The cost of voluntarily disclosing previously unreported offshore assets to the IRS avoid criminal prosecution, just got more expenses under an updated procedures the revenue agency released on November 29, 2018.

IRS deputy commissioner for services and enforcement Kirsten Wielobob issued a memorandum on November 20, 2018 that the IRS posted publicly Thursday, November 28, 2018, which outlines the process for all voluntary disclosures following the closing of the IRS’s Offshore Voluntary Disclosure Program on Sept. 28, 2018. She noted in the memo that the 2014 OVDP began as a modified version of the OVDP that launched in 2012 after earlier programs in 2009 and 2011.

Voluntary disclosure is a long-standing practice of the IRS to provide taxpayers with criminal exposure a means to come into compliance with the law and potentially avoid criminal prosecution. See I.R.M. 9.5.11.9. This memorandum updates that voluntary disclosure practice. Taxpayers who did not commit any tax or tax related crimes and do not need the voluntary disclosure practice to seek protection from potential criminal prosecution can continue to correct past mistakes using the procedures the updated Voluntary Disclosure Program or by filing an amended or past due tax return. When these returns are examined, examiners will follow existing law and guidance governing audits of the issues.

“These programs were designed for taxpayers with exposure to potential criminal liability or substantial civil penalties due to a willful failure to report foreign financial assets and pay all tax due in respect of those assets,” Kirsten Wielobob wrote.

“They Provided Taxpayers With Such Exposure Potential Protection from Criminal Liability and Terms for Resolving their Civil Tax and Penalty Obligations.”

The new procedures are effective for all disclosures after Sept. 28, 2018. The penalties have continue to increase, since the original OVDI program began in 2009.

The process begins with taxpayers requesting “pre-clearance” for participation from the agency’s Criminal Investigation Division, after which civil examiners determine tax liabilities and penalties. The civil penalties, which may be assessed for fraud or the fraudulent failure to file income tax returns, could be higher than what would have been assessed under the old Offshore Voluntary Disclosure Program that the IRS ended Sept. 28.

For all cases where CI grants preclearance, taxpayers must then promptly submit to CI all required voluntary disclosure documents using a forthcoming revision of Form 14457. This form will require information related to taxpayer noncompliance, including a narrative providing the facts and circumstances, assets, entities, related parties and any professional advisors involved in the noncompliance.

Once CI has received and preliminarily accepted the taxpayer’s voluntary disclosure, CI will notify the taxpayer of preliminary acceptance by letter and simultaneously forward the voluntary disclosure letter and attachments to the LB&I Austin unit for case preparation before examination. CI will not process tax returns or payments.
The updated Voluntary Disclosure Procedures also provide for various outcomes depending upon the extent of taxpayers’ cooperation with the IRS.

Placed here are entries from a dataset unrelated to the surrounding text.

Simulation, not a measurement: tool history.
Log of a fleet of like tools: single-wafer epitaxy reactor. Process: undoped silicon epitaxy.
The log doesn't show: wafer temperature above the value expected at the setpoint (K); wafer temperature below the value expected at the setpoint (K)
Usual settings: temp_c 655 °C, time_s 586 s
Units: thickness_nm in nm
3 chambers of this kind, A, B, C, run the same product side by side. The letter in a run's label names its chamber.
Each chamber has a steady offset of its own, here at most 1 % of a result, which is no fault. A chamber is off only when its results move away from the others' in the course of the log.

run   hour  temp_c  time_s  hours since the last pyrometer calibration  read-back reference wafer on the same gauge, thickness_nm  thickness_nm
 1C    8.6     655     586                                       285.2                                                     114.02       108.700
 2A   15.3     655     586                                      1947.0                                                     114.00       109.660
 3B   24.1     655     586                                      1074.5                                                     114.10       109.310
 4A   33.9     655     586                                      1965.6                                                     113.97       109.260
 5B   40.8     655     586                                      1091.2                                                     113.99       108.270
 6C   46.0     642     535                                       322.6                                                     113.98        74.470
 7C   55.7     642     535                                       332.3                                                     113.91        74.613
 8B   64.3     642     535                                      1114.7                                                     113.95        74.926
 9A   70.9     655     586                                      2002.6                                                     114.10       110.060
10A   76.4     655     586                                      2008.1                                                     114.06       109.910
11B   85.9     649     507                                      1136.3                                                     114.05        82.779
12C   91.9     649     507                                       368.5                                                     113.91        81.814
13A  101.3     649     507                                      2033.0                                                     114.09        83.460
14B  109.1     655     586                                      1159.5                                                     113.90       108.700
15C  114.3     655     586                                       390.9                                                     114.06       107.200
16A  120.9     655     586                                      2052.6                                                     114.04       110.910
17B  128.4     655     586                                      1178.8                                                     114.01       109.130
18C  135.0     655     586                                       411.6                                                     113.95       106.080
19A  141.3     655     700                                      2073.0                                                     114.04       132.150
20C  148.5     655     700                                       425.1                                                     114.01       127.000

If the Parties Are Unable to Reach an Agreement, IRS Examiners Have the Discretion to Increase the Disclosure Period to the Full Duration of Noncompliance and Assert Maximum Penalties with the Approval of Management.

Civil penalties for fraud are to be applied to the tax year with the highest tax liability, but in the absence of an agreement, they could be applied to a greater number of years within the six-year scope.